Tor clients warn when they use the wrong ntor onion key

changed milestone to %Tor: 0.2.6.x-final

added 025-backport 026-triaged-1 component::core tor/tor milestone::Tor: 0.2.6.x-final nickm-patch priority::medium resolution::fixed spammy-warnings status::closed tor-bridge type::defect version::tor unspecified labels

I saw one of these today too.

I assume it's a codepath rarely used, for when we give up on a circuit we're making because it's been a while since we sent a create cell, that is triggered more commonly during our "million new users" crisis.

The warning is nothing to worry about, but it's something we should track down and fix in the code.

Trac:
Milestone: Tor: 0.2.4.x-final to Tor: 0.2.5.x-final
Keywords: N/A deleted, tor-bridge 024-backport added

Here's the bonus info-level message that happens after the above three and gives us our clue:

Sep 10 18:33:52.724 [info] command_process_relay_cell(): circuit_receive_relay_
cell (backward) failed. Closing.

Looks like the call chain is that command_process_relay_cell() receives an extend or extend2 cell, passes it to circuit_receive_relay_cell(), which passes it to connection_edge_process_relay_cell() (in the CELL_DIRECTION_IN case), which sees RELAY_COMMAND_EXTENDED or RELAY_COMMAND_EXTENDED2 and calls circuit_finish_handshake() which pulls out the 'created' cell and calls onion_skin_client_handshake(), which returns -1 but doesn't say why.

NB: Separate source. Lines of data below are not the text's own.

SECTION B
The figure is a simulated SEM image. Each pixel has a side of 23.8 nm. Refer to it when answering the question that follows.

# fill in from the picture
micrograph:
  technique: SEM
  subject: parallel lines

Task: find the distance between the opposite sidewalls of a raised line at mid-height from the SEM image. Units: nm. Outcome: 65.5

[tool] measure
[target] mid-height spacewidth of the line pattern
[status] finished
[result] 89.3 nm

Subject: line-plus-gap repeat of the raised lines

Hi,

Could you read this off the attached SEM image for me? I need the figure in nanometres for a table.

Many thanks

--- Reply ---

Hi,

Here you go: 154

So if I were to suggest a fix, I'd suggest that onion_skin_client_handshake() should have an *errmsg parameter which it sets if it wants to complain about something. Then the various subfunctions it calls can set it, or we can choose not to complain if a failure isn't worth telling the user about.

skruffy describes a plausible explanation for why these client-side warns are happening: the client is using an old ntor onion key, and in the new ntor design, there's no way for the relay to know what onion key the create request is intended for. So the relay answers anyway, and the client is shocked to find that it can't complete the handshake.

I guess it would be nice if the relay could realize that the handshake is going to fail, so it can help the client understand what's happening. But failing that, I guess we should make the client not complain when it fails?

Trac:
Summary: Tor fails handshakes, onion_skin_client_handshake, circuit_finish_handshake, connection_edge_process_relay_cell to Tor clients warn when they use the wrong ntor onion key

Replying to arma:

skruffy describes a plausible explanation for why these client-side warns are happening: the client is using an old ntor onion key, and in the new ntor design, there's no way for the relay to know what onion key the create request is intended for. So the relay answers anyway, and the client is shocked to find that it can't complete the handshake.

What is KEYID for then?

rransom is correct that there is a perfectly good way (KEYID) for the relay to learn which ntor key was supposed to get used.

But, if for some weird reason, the client has an onion key so ancient that the relay doesn't recognize it any longer, then rather than send a DESTROY cell, the relay will pick a junk onion key and use that to complete the handshake anyway, on the theory that it's better not to leak anything in timing information. Could that be what's going on here?

For more data, on moria1,

$ grep "\[warn\] onion_skin_client_handshake failed." moria1-notice|grep ^Sep|wc -l          
162

So this is a real thing that seems to be happening quite often to lots of people.

Replying to nickm:

But, if for some weird reason, the client has an onion key so ancient that the relay doesn't recognize it any longer, then rather than send a DESTROY cell, the relay will pick a junk onion key and use that to complete the handshake anyway, on the theory that it's better not to leak anything in timing information. Could that be what's going on here?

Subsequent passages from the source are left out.